So maybe it would be fair to say that we have been loosing "relative competitiveness" - in the sense that the cost of trade with foriegn competitors is now lower than ever.

How then do you measure productivity? Merely on the number or volume of goods and services produced or on the all-in cost, including labor, other overhead, etc., of the gjoods and services produced?

"The cost of trade with foreign competitors?" By this, are you asserting that the cost shipping, particularly in bulk and across oceans, is now lower than ever? Trade barriers lower than ever? Elaborate a bit, if you would, please.
 
I don't think we are loosing competitiveness in the sense that we are no longer as productive as 3rd world workers. Free trade, better transportation systems, and better communication systems now facilitate trade with foreign countries that in the past would not have been economically or logistically feasable.

IMO, a part of the persistent non-crude oil portion of the chronic U.S. trade deficit does, in fact, reflect an emergent competitiveness issue, even if it is not politically correct to mention that problem. With respect to the labor issue you raised, two quick points:

1. Developing world workers don't have to be as productive (in terms of their output) as U.S. workers to allow for a comparative advantage in labor for the developing world. Costs matter.

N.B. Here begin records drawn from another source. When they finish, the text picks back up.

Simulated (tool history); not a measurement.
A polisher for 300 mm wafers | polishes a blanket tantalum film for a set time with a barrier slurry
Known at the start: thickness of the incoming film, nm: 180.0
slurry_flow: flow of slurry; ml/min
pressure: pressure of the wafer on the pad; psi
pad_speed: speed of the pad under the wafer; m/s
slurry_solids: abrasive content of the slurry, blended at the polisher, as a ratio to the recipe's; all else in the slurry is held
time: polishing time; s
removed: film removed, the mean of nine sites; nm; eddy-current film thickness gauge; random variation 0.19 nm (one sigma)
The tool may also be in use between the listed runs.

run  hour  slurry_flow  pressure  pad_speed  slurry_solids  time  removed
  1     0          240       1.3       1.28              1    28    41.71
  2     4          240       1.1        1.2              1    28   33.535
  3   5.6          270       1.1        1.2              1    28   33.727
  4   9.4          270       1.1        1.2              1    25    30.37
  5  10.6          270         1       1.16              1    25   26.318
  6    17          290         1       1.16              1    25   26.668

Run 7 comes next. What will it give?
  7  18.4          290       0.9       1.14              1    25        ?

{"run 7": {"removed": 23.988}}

Take the following hypothetical illustration:

Developing world workers:
Cost (wages, benefits, etc.): $0.80 per unit (completely variable for simplicity)
Production capability: 75 units per hour

U.S. workers:
Cost (wages, benefits, etc.): $1.00 per unit (completely variable for simplicity)
Production capability: 100 units per hour

Setting everything else equal, let's say a company needs to produce 300 units per hour. If it hires 3 American workers, its labor cost would come to $300 per hour. However, if it outsources the work to four developing world workers, its labor cost would come to $240 per hour. Hence, even as each American worker can outproduce his/her developing world counterpart, cost differentials still provide a comparative advantage in labor for the developing world. Of course, that's a highly simple illustration. But the reality is that the skills/productivity gap between U.S. and developing world workers has not been closing so much more slowly than the wages gap, at least for now, that the comparative advantages have been disappearing. In fact, the reverse has been true in numerous sectors, including various high tech fields.

2. Globalization has lifted barriers that would have precluded the ability of companies to leverage far-flung comparative advantages in the past e.g., wiped out the savings due to formidable shipping costs. Knowledge is transmitted more rapidly. Shipping is much less costly than it was in the past. Hot spots of innovation have developed or are developing in many locations outside the U.S.

In the end, while it might be comforting for political leaders to assert that 'given a level playing field, in other words 'fairness,' U.S. workers can outcompete any worker anywhere,' that simply is not true in many industries. Cost disparities exist that overwhelm any output advantages that U.S. workers might enjoy in those industries. Just as firms have different cost structures, so do countries. Those differences are the result of many factors. They are not a proxy for unfairness.

In the longer-run, the U.S. faces additional threats to its competitiveness from declining educational attainment relative to that of students in many trading partners (and current short-sighted budget policies that treat a dollar saved in education costs as equal to a dollar saved from any other program, even as education has long-term benefits that such thinking ignores, will likely strengthen that unfavorable trend), reduce the long-term, a relative savings dearth, R&D spending that is not growing as fast as that in a number of major trading partners, an aging population, high domestic non-financial debt, etc.